Our research showed the folly of this way of thinking, cemented by the 2015 legislation, which set a 100 per cent take-up target for personal budgets. This could well represent an administrative task for local authorities, organising a wholesale transfer of their financial processes, without any real regard to the underlying objective of ensuring 100 per cent of care users have person-centred care.

‎The reality is that while personal budgets are an important way of achieving personalised support, they are not the only – and indeed not even the best – way for everyone. We identified people living in residential care, those at the end of life and those with highly complex needs as just some of the groups who either needed additional support to achieve personalisation alongside a personal budget, or who actually might benefit from alternative approaches, including stronger co-design and co-production, and democratic group-governance arrangements in residential care.

Today’s PAC report suggests our prediction that personal budgets will not guarantee personalisation in and of themselves has proven correct, with the Committee identifying similar groups to those we identified as struggling to achieve personalisation through budgetary transfers alone.

True personalisation requires support that thoroughly understands the preferences and needs of a person, and is responsive to that. Giving individuals power over where and how they spend their funding simply isn’t enough. Neither, in fact, is having a wide choice of care providers – unless those providers are themselves committed to person-centred ways of working, with solid processes in place to really understand the people they support and give them an active say in how their support is shaped.

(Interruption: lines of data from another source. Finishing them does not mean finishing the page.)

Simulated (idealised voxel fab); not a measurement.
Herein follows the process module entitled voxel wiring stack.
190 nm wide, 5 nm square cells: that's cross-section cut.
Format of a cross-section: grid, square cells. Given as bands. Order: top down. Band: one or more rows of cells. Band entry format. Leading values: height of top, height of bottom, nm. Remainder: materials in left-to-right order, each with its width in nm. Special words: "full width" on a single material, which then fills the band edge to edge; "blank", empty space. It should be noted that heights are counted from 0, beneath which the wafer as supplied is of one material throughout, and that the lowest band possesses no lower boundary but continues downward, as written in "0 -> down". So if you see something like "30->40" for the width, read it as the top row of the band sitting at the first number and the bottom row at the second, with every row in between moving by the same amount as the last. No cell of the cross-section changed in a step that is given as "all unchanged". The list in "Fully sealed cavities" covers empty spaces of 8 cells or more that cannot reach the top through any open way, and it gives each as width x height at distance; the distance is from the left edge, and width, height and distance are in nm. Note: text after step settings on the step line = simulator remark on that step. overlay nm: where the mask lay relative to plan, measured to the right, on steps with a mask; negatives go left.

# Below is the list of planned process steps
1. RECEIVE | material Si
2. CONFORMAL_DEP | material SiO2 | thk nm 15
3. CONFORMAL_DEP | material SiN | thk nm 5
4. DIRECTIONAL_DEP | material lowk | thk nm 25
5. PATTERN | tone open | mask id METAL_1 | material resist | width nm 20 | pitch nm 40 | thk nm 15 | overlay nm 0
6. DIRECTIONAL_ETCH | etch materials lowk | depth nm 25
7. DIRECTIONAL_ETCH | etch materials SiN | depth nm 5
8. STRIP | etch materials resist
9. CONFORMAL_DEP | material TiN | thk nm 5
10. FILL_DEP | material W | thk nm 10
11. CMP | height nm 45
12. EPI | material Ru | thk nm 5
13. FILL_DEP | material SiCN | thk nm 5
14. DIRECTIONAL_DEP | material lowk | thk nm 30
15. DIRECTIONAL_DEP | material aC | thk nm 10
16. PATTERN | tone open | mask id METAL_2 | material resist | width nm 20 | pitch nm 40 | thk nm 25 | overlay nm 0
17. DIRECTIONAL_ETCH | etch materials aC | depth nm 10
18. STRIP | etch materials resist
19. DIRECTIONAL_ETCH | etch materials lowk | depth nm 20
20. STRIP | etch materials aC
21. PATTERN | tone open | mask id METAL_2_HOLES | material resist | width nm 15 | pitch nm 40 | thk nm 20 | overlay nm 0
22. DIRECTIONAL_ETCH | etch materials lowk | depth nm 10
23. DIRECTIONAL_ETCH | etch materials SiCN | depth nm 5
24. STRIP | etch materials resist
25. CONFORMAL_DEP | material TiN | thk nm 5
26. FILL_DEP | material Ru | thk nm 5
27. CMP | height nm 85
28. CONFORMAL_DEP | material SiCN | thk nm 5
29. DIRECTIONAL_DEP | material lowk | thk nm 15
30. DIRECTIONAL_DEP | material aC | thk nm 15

In this regard, while the PAC’s report is welcome in highlighting the limitations of what personal budgets have achieved thus far, ‎it seems to fall into the trap of assuming personal budgets must always be the starting point. It judges the limits of person-centred care by judging the limits of personal budgets, rather than the limitations of the care system – the way quality is quantified and measured, the way care is commissioned, the way providers are judged and funded accordingly.

Until person-centred care is the heart of every element of our care system – from regulation and inspection to training, commissioning, funding, quality development and inherent in the overall culture – it will remain elusive for many, regardless of who holds a personal budget.